Plot some of the data:

In [6]:
fig = plt.figure()
ax = fig.add_subplot(111)
ax.scatter(train_data[:, 0], train_data[:, 1])
plt.show()

<IPython.core.display.Javascript object>

And now let us define the neural network. In PyTorch, neural networks always extend `nn.Module`. They define their sub-parts in their constructor, which are convolutional layers and fully connected linear layers in this case, and the method `forward` is expected to receive an input image and output the network target.

The network parameters are the weights of the `Conv2d` and `Linear` layers, which are conveniently hidden here, but can be accessed if you try to access their `weights` elements.

We will not directly output the label probabilities, since we do not actually need it to optimize the neural network: we need only the logits.

In [7]:
class Network(nn.Module):
    """
        This is our parametrized function.
        It stores all the parametrized weights theta inside the model object.
        For such a simple example data, it was not necessary to have such a complex model:
        this was only done here to show the interface provided by PyTorch.
        The forward function receives the x values and outputs an estimate of the target.
        
        The nn.Sequential object allows one to apply each step in the given list of parameter
        in a sequential way. An alternative would be to create each of these layers manually
        and apply them one after the other in the forward method.
    """
    def __init__(self, input_dimension: int=1, output_dimension: int=1):
        """
        Constructor. Here we initialize the weights.
        """
        super().__init__()

        hidden_layer = 100
        self.model = nn.Sequential(
                                   nn.Linear(input_dimension, hidden_layer),
                                   nn.ReLU(),
                                   nn.Linear(hidden_layer, output_dimension)
                                    )

    def forward(self, x):
        """
        This function is called when one does my_network(x) and it represents the action
        of our parametrized function in the input.
        """
        return self.model(x)

Let us create one instance of this network. We also create an instance of PyTorch's `DataLoader`, which has the task of taking a given number of data elements and outputing it in a single object. This "mini-batch" of data is used during training, so that we do not need to load the entire data in memory during the optimization procedure.

We also create an instance of the Adam optimizer, which is used to tune the parameters of the network.

In [8]:
network = Network()
B = 10
loader = torch.utils.data.DataLoader(my_dataset, batch_size=B)
optimizer = torch.optim.Adam(network.parameters(), lr=1e-3)

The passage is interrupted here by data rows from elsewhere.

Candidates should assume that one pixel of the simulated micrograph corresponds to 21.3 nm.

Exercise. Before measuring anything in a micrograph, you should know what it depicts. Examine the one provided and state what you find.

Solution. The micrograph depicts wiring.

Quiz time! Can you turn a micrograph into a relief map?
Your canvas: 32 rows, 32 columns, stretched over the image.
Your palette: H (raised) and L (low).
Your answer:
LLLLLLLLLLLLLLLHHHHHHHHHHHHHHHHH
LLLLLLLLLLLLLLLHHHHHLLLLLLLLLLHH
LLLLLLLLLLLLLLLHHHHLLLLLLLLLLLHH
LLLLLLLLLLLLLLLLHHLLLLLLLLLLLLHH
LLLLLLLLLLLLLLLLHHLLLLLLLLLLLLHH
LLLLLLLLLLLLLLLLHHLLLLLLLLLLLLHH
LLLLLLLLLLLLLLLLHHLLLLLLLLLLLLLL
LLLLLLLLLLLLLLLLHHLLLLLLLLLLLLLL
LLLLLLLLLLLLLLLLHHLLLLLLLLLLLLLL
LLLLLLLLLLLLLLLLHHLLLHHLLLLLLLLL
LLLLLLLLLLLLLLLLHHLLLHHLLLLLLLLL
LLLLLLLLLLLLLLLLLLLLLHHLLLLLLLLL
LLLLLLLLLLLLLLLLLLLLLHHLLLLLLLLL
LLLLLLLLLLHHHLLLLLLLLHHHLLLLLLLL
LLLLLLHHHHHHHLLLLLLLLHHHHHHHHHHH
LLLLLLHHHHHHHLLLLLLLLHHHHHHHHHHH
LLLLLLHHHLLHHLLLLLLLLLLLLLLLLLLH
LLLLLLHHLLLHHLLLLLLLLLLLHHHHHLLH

Now we actually repeatedly try to optimize the network parameters. Each time we go through all the data we have, we go through one "epoch". For each epoch, we take several "mini-batches" of data (given by the `DataLoader` in `loader`) and use it to make one training step.

In [9]:
epochs = 100
# for each epoch
for epoch in range(epochs):
    losses = list()
    # for each mini-batch given by the loader:
    for batch in loader:
        # get the input in the mini-batch
        # this has size (B, C)
        # where B is the mini-batch size
        # C is the number of features (1 in this case)
        features = batch["data"]
        # get the targets in the mini-batch (there shall be B of them)
        target = batch["target"]
        # get the output of the neural network:
        prediction = network(features)
        
        # calculate the loss function being minimized
        # in this case, it is the mean-squared error between the prediction and the target values
        loss = F.mse_loss(prediction, target)
        # exactly equivalent to:
        #loss = ((prediction - target)**2).mean()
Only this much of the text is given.